It is more that the solidarity described by Fairlie has been destroyed by liberalism, social mobility and a more aggressive democratic culture. These conspiracies and embarrassment are spilling out now not because the state is behaving worse, but because other people in public life are growing worse at taking "no" for an answer.

So there are libertarian QCs, unabashed whistle-blowers and judges who are utterly unawed by elected politicians. The deference of senior barristers and judges, editors and tycoons, has gone. The military loyalty of the state bureaucracy is going, too, partly due to the contract-culture and agency management brought in by this Government. It is almost as if, living under a monarchy, we are becoming stroppy republicans.

Not all of this should be unequivocally welcomed, because if the elected elite is no longer accepted as worthy of some special respect, its authority may pass to commercial or international power centres that are even farther beyond the reach of the ballot-box. But in every other respect, rather than wailing our outrage at revelations like the Ordtech one, we should celebrate the fact of these stories, for they are signs of disestablishment of Britain.
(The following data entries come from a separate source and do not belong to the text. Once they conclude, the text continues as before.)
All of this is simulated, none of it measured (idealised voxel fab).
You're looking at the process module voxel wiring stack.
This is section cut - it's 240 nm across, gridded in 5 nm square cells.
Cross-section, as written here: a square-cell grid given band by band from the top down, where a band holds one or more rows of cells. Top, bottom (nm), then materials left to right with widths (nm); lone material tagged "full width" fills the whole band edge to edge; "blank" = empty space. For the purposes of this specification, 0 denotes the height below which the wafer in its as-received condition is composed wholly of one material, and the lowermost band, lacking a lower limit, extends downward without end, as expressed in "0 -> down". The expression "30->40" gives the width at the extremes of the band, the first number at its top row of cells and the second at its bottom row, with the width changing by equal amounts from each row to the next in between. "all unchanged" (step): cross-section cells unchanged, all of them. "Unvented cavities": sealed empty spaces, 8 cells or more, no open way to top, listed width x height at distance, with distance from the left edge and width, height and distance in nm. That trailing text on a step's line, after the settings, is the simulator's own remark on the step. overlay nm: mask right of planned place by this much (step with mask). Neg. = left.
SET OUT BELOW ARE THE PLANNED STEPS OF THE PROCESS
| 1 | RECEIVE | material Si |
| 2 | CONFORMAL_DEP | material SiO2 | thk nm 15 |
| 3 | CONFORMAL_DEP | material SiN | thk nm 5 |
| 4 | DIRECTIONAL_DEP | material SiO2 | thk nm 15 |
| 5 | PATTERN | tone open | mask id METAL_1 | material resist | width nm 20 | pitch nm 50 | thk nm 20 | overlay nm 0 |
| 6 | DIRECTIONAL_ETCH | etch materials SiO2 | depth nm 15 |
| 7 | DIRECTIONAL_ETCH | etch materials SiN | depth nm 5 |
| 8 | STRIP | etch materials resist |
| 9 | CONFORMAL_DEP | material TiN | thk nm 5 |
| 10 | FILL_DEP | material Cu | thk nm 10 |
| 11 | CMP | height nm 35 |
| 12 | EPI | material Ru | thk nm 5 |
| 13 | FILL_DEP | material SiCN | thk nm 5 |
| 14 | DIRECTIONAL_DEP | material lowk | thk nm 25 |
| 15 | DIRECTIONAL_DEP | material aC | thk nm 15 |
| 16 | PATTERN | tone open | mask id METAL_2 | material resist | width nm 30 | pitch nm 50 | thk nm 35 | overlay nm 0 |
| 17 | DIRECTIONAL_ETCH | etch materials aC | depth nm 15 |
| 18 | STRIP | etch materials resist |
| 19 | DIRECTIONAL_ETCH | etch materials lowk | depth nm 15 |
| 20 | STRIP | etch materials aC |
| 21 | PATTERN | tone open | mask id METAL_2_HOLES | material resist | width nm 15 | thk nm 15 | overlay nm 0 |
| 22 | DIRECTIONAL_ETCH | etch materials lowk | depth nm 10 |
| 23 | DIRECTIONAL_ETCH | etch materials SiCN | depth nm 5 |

What did that Establishment described by Fairlie 40 years ago leave us with? A country in which ministers could gag justice and an MI6 man could say of a death threat, "If we were not too squeamish we might use this point to ensure silence", secure in the belief that his thuggish hint would never be traced or judged. If that country is dying, we shouldn't stand around wringing our hands; we should join hands and dance on its grave.